Miller v. Bank of America Class Action Defense Case: Billion Dollar Class Action Judgment Reversed As California Court Agrees With Defense That Banks May Apply Funds From Government Benefit Deposits To Cover Overdraft Fees Connected With The Same Account

Nov 22, 2006 | By: Michael J. Hassen

California Court Holds that Kruger v. Wells Fargo Bank does not Apply to Offsets of Government Benefits Against Overdraft and Other Fees Incurred in Connection with the Same Deposit Account

Plaintiff filed a class action in California state court against Bank of America alleging inter alia violations of the state’s Consumer Legal Remedies Act (CLRA) and Unfair Competition Law (UCL) arising out of the bank’s use of Social Security disability benefits directly deposited into a Bank of America checking account to offset overdraft charges. Miller v. Bank of America, NT & SA, 144 Cal.App.4th 1301 (Cal.App. November 20, 2006) [Slip Opn., at 1-2]. Defense attorneys argued that banks may lawfully apply government benefit deposits against overdraft and other fees connected with the same account. The trial court, however, agreed with plaintiff’s lawyer that Kruger v. Wells Fargo Bank, 11 Cal.3d 352 (Cal. 1974), which held that banks may not use public benefit funds deposited in one bank account to offset “an account holder’s delinquent but separate credit card account,” bars banks from using government benefits to offset any funds owed the bank. Id. The California Court of Appeal framed the issue as follows: “Does a bank act illegally if when balancing customer accounts, it credits for Social Security benefits and other public benefit payments directly deposited to its customers’ checking accounts to cover debits for overdraft and overdraft fees?” Id. In reversing the trial court, the appellate court summarized its holding as follows: “In this case, the trial court applied Kruger to prohibit [the Bank] from collecting for overdrafts and fees by debiting directly deposited Social Security and other public benefit payments. This application of Kruger is an extension of its holding that is unwarranted in light of significant differences between the banker’s setoff addressed in Kruger and the facts of this case.” Id.
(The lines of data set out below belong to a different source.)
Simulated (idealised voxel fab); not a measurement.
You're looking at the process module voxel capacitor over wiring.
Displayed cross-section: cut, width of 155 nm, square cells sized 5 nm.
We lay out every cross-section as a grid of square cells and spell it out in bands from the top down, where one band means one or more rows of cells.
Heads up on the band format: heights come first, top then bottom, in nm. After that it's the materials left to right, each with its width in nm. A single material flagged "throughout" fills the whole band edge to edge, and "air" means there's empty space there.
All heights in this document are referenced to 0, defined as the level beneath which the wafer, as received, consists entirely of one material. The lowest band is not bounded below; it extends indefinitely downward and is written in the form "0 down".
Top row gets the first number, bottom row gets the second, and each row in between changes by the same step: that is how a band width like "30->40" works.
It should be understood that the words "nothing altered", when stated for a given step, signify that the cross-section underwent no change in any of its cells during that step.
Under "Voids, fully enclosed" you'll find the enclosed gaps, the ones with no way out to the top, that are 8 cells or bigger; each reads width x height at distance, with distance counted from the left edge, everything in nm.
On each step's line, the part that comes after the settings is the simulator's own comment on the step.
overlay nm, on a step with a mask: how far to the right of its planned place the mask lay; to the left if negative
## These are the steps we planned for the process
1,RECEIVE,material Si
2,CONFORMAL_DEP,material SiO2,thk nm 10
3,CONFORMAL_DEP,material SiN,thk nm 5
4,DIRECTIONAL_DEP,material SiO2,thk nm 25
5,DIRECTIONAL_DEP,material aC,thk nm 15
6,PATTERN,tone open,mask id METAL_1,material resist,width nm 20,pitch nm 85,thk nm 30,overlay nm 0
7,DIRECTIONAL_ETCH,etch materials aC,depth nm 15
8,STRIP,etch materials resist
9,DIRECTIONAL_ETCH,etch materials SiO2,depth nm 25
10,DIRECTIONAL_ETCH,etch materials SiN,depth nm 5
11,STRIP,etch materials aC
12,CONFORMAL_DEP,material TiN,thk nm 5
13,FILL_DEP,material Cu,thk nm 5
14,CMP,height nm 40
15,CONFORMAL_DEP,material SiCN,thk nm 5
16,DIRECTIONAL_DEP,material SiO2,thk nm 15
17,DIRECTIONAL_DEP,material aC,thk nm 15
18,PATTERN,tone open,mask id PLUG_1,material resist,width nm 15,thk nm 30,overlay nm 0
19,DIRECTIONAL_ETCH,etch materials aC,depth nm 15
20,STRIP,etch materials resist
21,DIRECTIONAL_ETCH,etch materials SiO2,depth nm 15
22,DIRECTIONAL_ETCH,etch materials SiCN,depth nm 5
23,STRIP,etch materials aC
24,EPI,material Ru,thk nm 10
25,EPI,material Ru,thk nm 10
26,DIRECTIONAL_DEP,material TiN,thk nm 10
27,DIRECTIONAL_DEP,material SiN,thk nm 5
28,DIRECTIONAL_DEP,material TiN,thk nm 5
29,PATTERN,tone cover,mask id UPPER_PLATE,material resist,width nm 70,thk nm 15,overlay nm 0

The case arose from a bank error in posting an $1800 credit to plaintiff’s account. The bank discovered its error and reversed the credit, causing plaintiff’s account to be substantially overdrawn. After a Social Security payment was deposited directly into plaintiff’s checking account, “it was automatically balanced against the larger overdraft to reduce his negative balance.” Miller, at *1-*2. When plaintiff complained the bank reversed the debit. Future direct deposits from Social Security that the bank credited against the overdraft balance were also reversed when plaintiff complained. Id., at *2. Plaintiff filed his class action lawsuit against the bank alleging numerous causes of action including intentional and negligent misrepresentation, intentional infliction of emotional distress, unlawful levy of Social Security benefits, and violations of California’s CLRA, UCL and False Advertising Act (FAA). The trial court granted summary adjudication in favor of the defense on the intentional infliction of emotional distress and unlawful levy claims, but the remaining causes of action proceeded to trial. Id. It certified a class consisting of more than 1 million members defined as California residents with “a checking or savings deposit account with Bank of America into which payments of Social Security benefits or other public benefits are or have been directly deposited by the government or its agent.” Id., at *3.

At trial, the bank did not deny using government benefit funds directly deposited into customer checking accounts to offset overdraft and other fees incurred in connection with that account. In fact, trial testimony established that “all banks clear negative checking account balances from incoming deposits to those accounts irrespective of their source, including deposits of government benefits.” Miller, at *3. The evidence also established that if banks were not permitted to do this then they “would have to impose numerous restrictions on accounts containing government benefits to prevent them from becoming overdrawn.” Id., at *4. The trial court essentially instructed the jury to enter judgment against the bank as it gave the following instruction:

Governmental benefits, including Social Security funds, are exempt from collection by the bank for insufficient funds fees [], overdrafts and money claims it has against the account holders. This action by the Bank is called a set-off. Funds from other sources are not exempt under this procedure.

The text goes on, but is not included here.